A photo of Noel McNicholas
9th May 2024

Mediation is very suitable for resolving probate disputes and has many advantages over traditional litigation.

What is Mediation?

Mediation is a form of Alternative Dispute Resolution (ADR) where an experienced mediator acts as a neutral third party. The mediator is often a barrister or solicitor with a great deal of experience, so they’re already familiar with typical areas of dispute be that Will validity claims or 1975 Act claims. The mediator’s sole goal is to help the disputing parties work towards a settlement that can bring the dispute to an early end. The mediator realistically is not trying to find a deal that all parties are ‘happy’ with, but rather a deal which they ‘can live with’.

Typically, the parties jointly select a mediator, and the mediator’s fee is usually shared equally between them.

Why Choose Mediation for Probate Disputes?

There are very good reasons to aim for mediation:

- Cost-Effective:

Going to court will be expensive and time-consuming, as well as emotionally fraught. Mediation offers a more cost-effective alternative to running a claim or defence all the way to trial.

- Greater Control:

It allows parties to have more control. Unlike court decisions, which can be unpredictable and very unwelcome, mediation allows for direct negotiation. At trial, the parties are primarily in the hands of the judge, experts and lawyers.

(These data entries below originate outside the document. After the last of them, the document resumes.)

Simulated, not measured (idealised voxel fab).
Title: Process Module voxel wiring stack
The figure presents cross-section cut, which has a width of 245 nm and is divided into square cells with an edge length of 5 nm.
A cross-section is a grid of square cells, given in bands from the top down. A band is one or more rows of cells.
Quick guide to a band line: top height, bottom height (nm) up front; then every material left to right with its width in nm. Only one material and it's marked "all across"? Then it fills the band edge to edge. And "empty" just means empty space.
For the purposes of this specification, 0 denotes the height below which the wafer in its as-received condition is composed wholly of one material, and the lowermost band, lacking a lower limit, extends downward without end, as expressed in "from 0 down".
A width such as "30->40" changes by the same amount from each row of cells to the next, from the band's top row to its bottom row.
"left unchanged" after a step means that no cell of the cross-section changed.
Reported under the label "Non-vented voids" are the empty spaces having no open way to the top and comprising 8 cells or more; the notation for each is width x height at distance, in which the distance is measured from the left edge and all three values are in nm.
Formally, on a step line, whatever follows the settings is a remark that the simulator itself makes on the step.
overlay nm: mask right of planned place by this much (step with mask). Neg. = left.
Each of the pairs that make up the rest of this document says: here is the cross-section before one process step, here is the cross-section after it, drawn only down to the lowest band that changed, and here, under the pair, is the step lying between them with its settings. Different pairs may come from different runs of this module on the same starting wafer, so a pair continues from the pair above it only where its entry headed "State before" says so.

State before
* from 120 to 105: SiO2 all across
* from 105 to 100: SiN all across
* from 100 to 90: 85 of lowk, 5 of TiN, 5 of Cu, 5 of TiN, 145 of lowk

- Preserving Relationships:

Maintaining family relationships is crucial and sadly, it could even be too late for that. But mediation fosters communication and can help prevent further strain and perhaps repair bridges.

- Confidentiality:

Mediation discussions are entirely confidential (in other words “without prejudice”). This means any admissions made at a failed mediation cannot be later used in court.

- Encouraged by Courts:

Courts often encourage/demand parties to attempt ADR before proceeding or during litigation. Declining mediation may very well lead to substantial costs and penalties, even for the winning party.

How Does Mediation Work?

The parties meet with the mediator separately, usually for a day-long session. This can be done remotely, saving parties the time and trouble of getting to and spending a day at their lawyer’s office. The mediator facilitates discussions throughout the day going back and forth, tries to identify common ground, and helps parties explore potential solutions they can live with. If a deal is reached, a settlement agreement or confidential Order (if proceedings are on foot) will then be drawn up which binds the parties. This will also be filed with the Court in cases where litigation has commenced. There’s no guarantee it will always work but most mediations result in settlements, either on the day or shortly afterwards.

Are Mediations Mandatory?

Almost, yes. If a party unreasonably refuses mediation and the matter goes to court, the court will almost certainly penalise that party on legal costs. For a very up-to-date reminder following judgement on 1 May 2024, in Northamber PLC v Genee World Ltd & Ors [2024] EWCA Civ 428 the Court of Appeal restated crucial aspects regarding a party's refusal to engage in mediation. Not responding to an offer for mediation can influence the determination of costs awarded, let alone refusing to mediate. The Court said “[the second and third defendants] were silent in the face of an offer to mediate. That was in itself unreasonable. To compound matters, they breached an order of the court requiring them to explain their failure to agree to mediation. If breaches of such orders are ignored by courts when deciding costs, parties will have no incentive to comply with them. That would undermine the purpose of making them, which is robust to encourage parties to mediate.”

When is the Best Time to Mediate?

In the author’s view, as soon as possible and ideally, even before proceedings have commenced provided all the relevant material is available to all sides. If the mediation is left too late, substantial costs will likely have arisen and the dispute might take on a very distinctive flavour of becoming a costs-driven matter because of the scale of the costs already incurred, rather than concentrating on the main contentions of the original dispute. Of course, sometimes it won’t be possible to mediate - at least until a later point and after litigation was commenced - when all the relevant material which might tip the case one way or another is finally available to all sides. But often, all the relevant material is available much earlier, to the point all sides were aware of the strengths and weaknesses of their position. If that happens, why not get into mediation if an impasse has developed? If the Court will order mediation at some point later down the line as part of its case management powers, it seems sensible to explore it sooner rather than later.

In summary, mediation offers a more collaborative and flexible approach to resolving probate disputes, emphasising communication, cost-effectiveness, and preserving relationships. If you’re involved in a probate dispute, consider exploring mediation as your first, not one of your last options.

This blog was written by Noel McNicholas, Associate Solicitor based in our Leamington Spa office. If you have any questions concerning a probate claim, please contact Noel on 01926 887700 or noel.mcnicholas@thomasflavell.co.uk.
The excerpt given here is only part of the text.